DCF has a simple and straight forward mission: Strive to protect children from abuse and neglect and, in partnership with families and communities, ensure children are able to grow and thrive in a safe and nurturing environment. While the mission is easy to understand, achieving it is more than complicated.  DCF intervenes with thousands of families and children every year and in virtually every case it is with a family in active crisis.  Drug abuse, neglect, sexual trauma, criminal activity, poverty, and mental health issues are common concerns for DCF social workers trying to effectuate a positive change in a child’s life.  Helping a child overcome any one of these challenges seems daunting enough but helping a child thrive when confronted with most or all of these challenges is a herculean task. Headlines rarely capture these elements when dedicating 350 words or 75 seconds of air time to a case that DCF may have spent years trying to salvage.
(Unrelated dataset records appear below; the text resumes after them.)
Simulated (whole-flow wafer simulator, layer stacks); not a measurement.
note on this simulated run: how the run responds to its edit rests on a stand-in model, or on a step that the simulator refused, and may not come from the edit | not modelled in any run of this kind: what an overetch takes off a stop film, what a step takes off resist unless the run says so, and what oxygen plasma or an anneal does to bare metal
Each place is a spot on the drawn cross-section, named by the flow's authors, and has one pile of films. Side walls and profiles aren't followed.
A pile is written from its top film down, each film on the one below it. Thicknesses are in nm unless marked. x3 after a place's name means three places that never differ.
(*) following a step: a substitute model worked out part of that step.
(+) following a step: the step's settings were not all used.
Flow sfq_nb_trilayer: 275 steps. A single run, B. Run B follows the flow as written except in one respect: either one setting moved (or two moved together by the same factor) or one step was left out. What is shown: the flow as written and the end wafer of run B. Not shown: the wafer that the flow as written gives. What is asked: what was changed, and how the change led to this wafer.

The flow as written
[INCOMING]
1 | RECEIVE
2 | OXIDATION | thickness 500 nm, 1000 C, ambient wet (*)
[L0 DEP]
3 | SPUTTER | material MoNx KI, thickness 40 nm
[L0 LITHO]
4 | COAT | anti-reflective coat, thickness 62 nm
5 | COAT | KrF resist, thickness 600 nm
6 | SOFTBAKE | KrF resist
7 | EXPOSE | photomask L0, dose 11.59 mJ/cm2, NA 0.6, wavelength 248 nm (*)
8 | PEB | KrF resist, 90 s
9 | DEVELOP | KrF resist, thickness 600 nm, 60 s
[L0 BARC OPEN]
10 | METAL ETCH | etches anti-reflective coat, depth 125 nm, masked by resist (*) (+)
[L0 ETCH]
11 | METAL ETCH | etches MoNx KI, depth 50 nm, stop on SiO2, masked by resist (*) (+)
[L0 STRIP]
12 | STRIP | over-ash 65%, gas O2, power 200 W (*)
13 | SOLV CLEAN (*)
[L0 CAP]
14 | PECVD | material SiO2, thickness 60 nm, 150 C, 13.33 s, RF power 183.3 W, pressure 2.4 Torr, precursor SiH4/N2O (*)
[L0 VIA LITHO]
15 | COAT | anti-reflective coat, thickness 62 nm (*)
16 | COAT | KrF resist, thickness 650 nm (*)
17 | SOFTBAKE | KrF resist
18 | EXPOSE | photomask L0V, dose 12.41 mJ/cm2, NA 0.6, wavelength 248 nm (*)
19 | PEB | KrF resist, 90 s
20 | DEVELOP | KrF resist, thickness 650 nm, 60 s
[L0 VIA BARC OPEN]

Fortunately, change is on the way.  Governor Charlie Baker has put forth major changes in an effort to support DCF and its mission.  In addition to over $35 million in new funding, DCF has new procedures for tracking children and families, reducing caseloads for employees, training staff, assessing risk, managing intakes, and emergency responses.  There is also an investment in technology and in resources such as reopening a shuttered regional office in Worcester.   Given that DCF is tasked with saving at-risk children it seems likely that the department will always be a lightning rod when something goes wrong.  Hopefully, all of the changes to DCF moving forward will help to shine a light on the countless times every year that things go right.